November saw a run of steadily improving economic data, setting the stage for a likely December interest rate hike by the Federal Reserve. The overall employment picture remained strong, as did the housing market, while industry and the consumer both showed marked signs of improvement.
While the market has fully priced in a quarter-point rate hike in December, it remains to be seen what the impact of the surging US dollar and the sharp rise in interest rates will have on corporate earnings. The Unemployment Rate for October ticked slightly lower to 4.9% as Nonfarm Payrolls increased by +161,000.
The Underemployment Rate dropped to 9.5% and the Labor Force Participation Rate held steady at 62.8%. Of note, Average Hourly Earnings rose +0.4% MoM in October and are now up +2.8% from a year ago. Rising wage pressures are a key ingredient to broader price inflation and Fed policy makers will be eyeing these numbers closely.
Despite pockets of strength in various markets around the country, the broader housing picture looks stable with the number of newly built housing units still trailing long-term averages. As well, rising rents are making home buying look more attractive for many would-be renters.
Housing Starts surged +25.5% MoM in October while Building Permits were up +0.3%. Existing Home Sales rose +2.0% on the month while New Home Sales declined -1.9%. The S&P CoreLogic CS US Home Price Index edged up +0.83% during September and is up +5.46% YoY. The second reading of third-quarter GDP was up slightly from the prior reading and ahead of expectations.

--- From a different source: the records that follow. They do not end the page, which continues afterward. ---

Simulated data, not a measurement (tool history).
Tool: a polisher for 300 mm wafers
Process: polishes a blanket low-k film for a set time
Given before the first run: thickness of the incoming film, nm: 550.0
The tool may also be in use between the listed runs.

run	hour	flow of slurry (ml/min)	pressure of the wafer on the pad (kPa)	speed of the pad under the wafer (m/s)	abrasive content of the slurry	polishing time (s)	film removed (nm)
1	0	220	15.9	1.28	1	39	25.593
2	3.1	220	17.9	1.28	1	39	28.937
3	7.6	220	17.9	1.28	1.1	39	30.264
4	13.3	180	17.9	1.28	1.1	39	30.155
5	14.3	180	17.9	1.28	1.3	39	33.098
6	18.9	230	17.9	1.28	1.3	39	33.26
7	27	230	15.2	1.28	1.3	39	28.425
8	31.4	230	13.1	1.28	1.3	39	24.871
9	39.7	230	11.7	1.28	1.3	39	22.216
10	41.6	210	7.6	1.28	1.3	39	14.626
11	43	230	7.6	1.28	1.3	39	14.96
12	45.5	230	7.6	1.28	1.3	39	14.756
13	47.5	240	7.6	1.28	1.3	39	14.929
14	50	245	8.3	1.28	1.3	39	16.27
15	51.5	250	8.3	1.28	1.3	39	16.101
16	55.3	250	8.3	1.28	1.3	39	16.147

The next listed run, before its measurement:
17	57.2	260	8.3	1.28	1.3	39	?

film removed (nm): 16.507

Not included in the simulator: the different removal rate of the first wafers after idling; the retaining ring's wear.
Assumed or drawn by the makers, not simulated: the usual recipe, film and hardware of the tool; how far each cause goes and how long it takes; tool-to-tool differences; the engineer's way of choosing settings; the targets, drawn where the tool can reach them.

According to the report, the US economy grew at a +3.2% annualized rate as the US consumer continues to do the bulk of the heavy lifting in the economy. It will bear watching as the Trump administration puts forth its proposals around tax reform and fiscal stimulus whether or not there’s enough to stimulate the so-called animal spirits which can spur investment and broader economic growth. Lower taxes, increased government spending and a less bureaucratic business environment could help push US GDP north of 4% in 2017.
Donald Trump’s presidential victory was a boon to domestic equity markets, as Large-, Mid-, and Small-Caps rose +3.70%, +8.00%, and +12.53%, respectively. Small-Caps regained leadership among the other market cap indices, as the Index has gained +22.39% YTD. Markets rewarded small cap companies this month with the likelihood that Donald Trump’s policies will benefit small-cap companies especially.
A strong dollar, coupled with protective trade policies, would likely benefit smaller companies with less exposure to international sales. Large-Cap equities continue to lag their smaller counterparts, only returning +9.79% so far in 2016, while Mid-Caps are up +18.15%. Value Stocks, as measured by the S&P 500 Citi Value Index, rose +6.30% in November, outpacing Growth stocks by over 500 bps! This monthly outperformance was also the largest difference in return between Value and Growth stocks this year.
Furthermore, Value has outperformed Growth eight out of the last twelve months, leaving Growth stocks to lag Value by over 900 bps YTD. Domestic Equity valuations expanded in November, as the S&P 500 trailing P/E multiple rose from 19.9x to 20.6x. Last month’s rally bolstered market cap and style based indices to appear expensive relative to long term averages.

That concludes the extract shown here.